Trudeau said earlier he hopes to have Bill C-45, the Cannabis Act, passed into law this July. It has passed the House of Commons and was tabled this past November for second reading in the Senate.

State Farm Canada announced this past April that 80% of Canadians surveyed said they were concerned about people driving under the influence of marijuana.

Legislation before a Senate committee, Bill C-46, would give police the power to use roadside drug screeners where they have reasonable suspicion that a driver has drugs in his or her body. The federal government proposes to make it an offence to have more than two nanograms for milliliter of Tetrahydrocannabinol (THC) in one’s blood.

If passed into law, Bill C-46 would give police officer the power to demand saliva samples if they stop drivers and have “reasonable suspicion that the driver had drugs in their body,” Senator Gwen Boniface said in November during second reading.

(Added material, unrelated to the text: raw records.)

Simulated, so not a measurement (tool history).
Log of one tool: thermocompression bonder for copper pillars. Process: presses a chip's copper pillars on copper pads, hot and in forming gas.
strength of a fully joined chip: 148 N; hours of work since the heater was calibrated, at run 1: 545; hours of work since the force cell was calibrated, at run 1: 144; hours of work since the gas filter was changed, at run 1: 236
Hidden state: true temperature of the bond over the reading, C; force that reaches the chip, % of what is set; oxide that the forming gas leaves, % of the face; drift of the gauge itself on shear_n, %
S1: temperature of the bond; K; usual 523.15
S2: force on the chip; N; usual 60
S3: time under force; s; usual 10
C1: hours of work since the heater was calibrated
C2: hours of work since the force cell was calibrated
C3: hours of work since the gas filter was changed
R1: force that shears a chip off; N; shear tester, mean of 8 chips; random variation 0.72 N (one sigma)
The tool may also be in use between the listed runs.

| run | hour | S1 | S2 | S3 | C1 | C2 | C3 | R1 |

“The oral fluid is collected by inserting a small, hand-held device into the mouth of a driver,” she said. The sample would be tested for cannabis, cocaine and methamphetamine, Boniface told the Senate, adding the test results would only include whether or not the drug is present, rather than indicate the amount of drug present in the person’s body.

The screening devices do “not signal impairment but instead is suggestive that drugs may have been recently consumed,” Boniface added. “If the results of the drug screener indicate that drugs are present in the body, it would assist the police officer in developing the reasonable grounds to believe a drug-impaired driving offence has been committed” and possibly lead to a blood test.

Bill C-46 was referred Dec. 14 to the Standing Senate Committee on Legal and Constitutional Affairs.

The government “has failed to leave enough time for law enforcement agents across the country to properly train and adopt the new screening technologies” that they would need to enforce Bill C-46, said Rachael Harder, Conservative MP for Lethbridge, this past October in the House of Commons. Harder added that THC disappears from the blood within a couple of hours after smoking cannabis but “impairment lasts much longer.”